THE Irish legal system could become the "jurisdiction of choice" for dispute resolution in the EU following the UK's departure from the trading bloc, according to the head of law firm Eugene F Collins.
The firm's managing partner, Mark Walsh, said Ireland's legal system was now unique within the EU after the UK left the bloc last week.
"The Irish common law system is now the only one of its kind within the EU and that makes Ireland a prime destination for dispute resolution in the aftermath of Brexit," he said.
That echoes comments made by Ireland's chief justice, Frank Clarke, in 2018 when he also said Ireland could become an international centre for dispute resolution following Brexit.
For international litigation, Ireland's English-speaking common law system, combined with its recognition in the EU, could be increasingly attractive in disputes.
The common law system in use in Ireland sees courts rely on precedence, where it exists, to resolve cases where plaintiffs and defendants disagree as to what the law is.
The system is also used in the UK, the United States, Australia and a large number of other countries outside the European Union.
While Malta also relies on common law, it incorporates other legal elements into its system too.
Eugene F Collins has just appointed lawyer Paul Dempsey as a partner in its dispute resolution department.

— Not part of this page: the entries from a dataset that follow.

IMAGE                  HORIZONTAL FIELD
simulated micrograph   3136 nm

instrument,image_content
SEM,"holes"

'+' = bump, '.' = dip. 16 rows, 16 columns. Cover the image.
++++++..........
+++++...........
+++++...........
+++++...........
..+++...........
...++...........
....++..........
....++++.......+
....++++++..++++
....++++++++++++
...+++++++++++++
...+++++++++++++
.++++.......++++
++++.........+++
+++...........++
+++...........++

Maura Connolly, head of dispute resolution at the law firm, said that there had been an "increased focus" on alternative dispute resolution in the Irish market.
Ms Connolly said the firm had been involved in multi-million-euro claims involving hedge funds, commercial property and large-scale insurance disputes.
Under the Mediation Act 2017, solicitors are obliged to advise clients to consider mediation to attempt to resolve disputes before issuing proceedings.
Ken Murphy, the director general of the Law Society of Ireland, has also previously said that Ireland could become a global dispute hub in the future.
"It is already clear that some legal work - particularly litigation and commercial court cases - that would previously have been undertaken in the UK is now seeking EU bases," he said in 2018.
"As the principal common law jurisdiction left in the EU post-Brexit, Ireland is well-placed to benefit from this," he added, warning that investment was needed in the Courts Service to position Ireland as the leading international dispute forum.